Investment Matters

Positioning for a difficult economy

Positioning investments for a difficult economy

The short story

1.  The deteriorating consumer environment is adversely affecting not only retail stores (e.g. Myer) but also more broadly.

2.  Some of your investments are exhibiting ramifications of the current economic environment.

3.  But each investment is well positioned, and their investment propositions remain sound.

The investments

Some clients own one or both of two securitised debt investments: namely a pool of auto loans, and a pool residential property loans. [See footnote 1 for details]

First Samuel conducted extensive due diligence on these investments before acquiring them, including the involvement of a debt specialist.  The pools have characteristics such as low LVRs (Loan-to-Valuation Ratios), reserve accounts and low arrears.  They are also set with different tranche / ratings levels, that provide a structured risk profile.

First Samuel clients have owned these investments for some time and, based on the low prices clients paid; the considerable headroom to the underlying assets; and the quality of the assets, we are not at all concerned about them.  

Update this week

We receive monthly updates on these investments, including the key health indicator of arrears (debt holders who have not made repayments on time).  We have seen a quite small, but nevertheless meaningful, tick up in the arrears of all three pools. 

What does this mean?  The arrears increase reflects growing and fairly broad based rise in the difficulty debt holders are having making loan repayments.  This in turn reflects an increasing level of financial stress across the Australian community.  It is apparent that factors such as high consumer debt levels, high underemployment, interest rate increases (and thus higher interest payments, for example on investment property loans), limited wage growth, and a burgeoning cost of living (e.g. electricity, housing) are starting to bite. 

More broadly

We are seeing this trend across the broader range of our investment universe. 

Most prominent is retail.  Recent editions in the What Matters This Week section of Investment Matters have highlighted the number of retailers downgrading financial guidance (most recently Oroton), or worse still going out of business (Top Shop is teetering).  Additionally, for well over a year now, we have been quite conscious of this trend in the retail REIT sector (owners of shopping centres).  We think many will face a distribution crunch soon (i.e. distributions or income will fall). 

And an interesting tid-bit crossed my desk this week: retail analytics company ShopperTrak indicated it has seen a 7.4% decline in retail foot traffic in Apr-17, as compared to Apr-16.  In fact every month of the last 12 months has experienced a decline in foot traffic as compared to the previous corresponding period.

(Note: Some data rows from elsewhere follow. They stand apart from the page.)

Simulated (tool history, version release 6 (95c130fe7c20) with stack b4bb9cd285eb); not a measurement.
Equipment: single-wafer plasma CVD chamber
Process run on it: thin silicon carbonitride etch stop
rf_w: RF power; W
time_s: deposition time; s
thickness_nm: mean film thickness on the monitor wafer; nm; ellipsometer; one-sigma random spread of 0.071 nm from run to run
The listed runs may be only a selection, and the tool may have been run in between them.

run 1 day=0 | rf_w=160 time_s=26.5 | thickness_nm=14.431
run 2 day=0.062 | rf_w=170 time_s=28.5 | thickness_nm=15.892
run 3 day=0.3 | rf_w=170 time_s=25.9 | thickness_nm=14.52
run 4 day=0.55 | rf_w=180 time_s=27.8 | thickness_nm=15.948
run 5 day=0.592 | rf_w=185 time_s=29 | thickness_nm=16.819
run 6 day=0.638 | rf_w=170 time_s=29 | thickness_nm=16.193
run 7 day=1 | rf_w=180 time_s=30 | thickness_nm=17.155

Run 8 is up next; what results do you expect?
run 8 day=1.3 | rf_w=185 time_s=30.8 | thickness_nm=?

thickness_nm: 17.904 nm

But it isn't just retail.  At least one company with exposure to the building sector (which is, along with retail, a significant contributor to Australia's economy) is calling the top of the building cycle.  Car sales are a canary of economic health, thus the earnings downgrades from AHG and AP Eagers mentioned above is notable.  Furthermore, many companies, including ones we invest in such as Southern Cross Media and Pact Group, are clearly facing headwinds in relation to their trading conditions (albeit in both these cases we do expect overall profits to increase, per share, this year, but ultimately not due to external economic conditions – they are both very well run businesses and “going their own way”).  These businesses however tell us that more people are deferring spending decisions or cutting back on discretionary spend as they are finding things tough, making trading “patchy”.  

But most importantly, positioning

What this is all pointing to is a difficult economic picture and one that seems unlikely to abate anytime soon.

As a result portfolio and financial positioning becomes even more important than normal. When the tide goes out (even if only modestly and for a bit), we finally get to see who is wearing bathers and who isn’t (as someone famous once said).

Need to be careful of exposed and highly priced investment areas and just be sensible

We see sectors with a high dependence on modest to strong economic conditions as particularly vulnerable, and it is no surprise that the banking sector (on top of its myriad other issues) is starting to creak. 

In the end a 6bps charge against liabilities is nothing compared to even a modest pick-up in arrears and bad debts to profits (and therefore dividends). Obviously this also flows through to anything that is discretionary - retail in particular is, and is likely, to continue to find things tough going. Even the “good” brands/businesses.

We also see the property sector (which is exposed increasingly to either interest rates increasing or conditions deteriorating – the ultimate no-win situation for unit holders) as “difficult” given where asset prices are.

Our strategy for all times is to consider downside first, and upside second (and make sure the upside is worth it). As a result, clients hold a broad range of assets exposed to sustainable growth areas regardless of difficult (or good for that matter) economic conditions, that can (in total) sustain and ultimately grow their profits and dividends to us (even though we will always have some which will struggle in certain conditions, whilst others are flourishing). It is worth restating that during the GFC First Samuel portfolios saw dividends from its companies increase.

Where assets have become expensive (above our assessment of value) we have sold (or been trimming exposures), and when we can’t find things (that make sense) to buy, we don’t. 

As a result in recent years our cash levels have tended to rise and we currently have 24% (plus a number of hidden cash piles…) in clients' equity portfolios and 16% in property, and also surplus cash (of around 10%) in each of our Alternative Securities' and Income Securities' portfolios. We also tended to having very defensive portfolios as prices have risen.

Ultimately therefore if economic conditions do deteriorate further we are very well positioned to both handle the short term impact, and look to make longer term gains (by picking up good long term investments when they become cheaper) from these conditions. 

Conclusion

A number of First Samuel's investments are experiencing the current difficult economic conditions.  But the investments have been actively positioned accordingly.

[1]  The two investments are:

Liberty Auto 2015-1, Class D, maturity date 10-Feb 2024, interest rate BBSW 30d + 4%, currently returning 5.625% (clients with an Alternative Securities allocation).

Sapphire 13 2014-1, Class D, expected maturity date Nov-18, interest rate BBSW 30d + 4.25%, currently returning 5.875 (clients with an Income Securities allocation).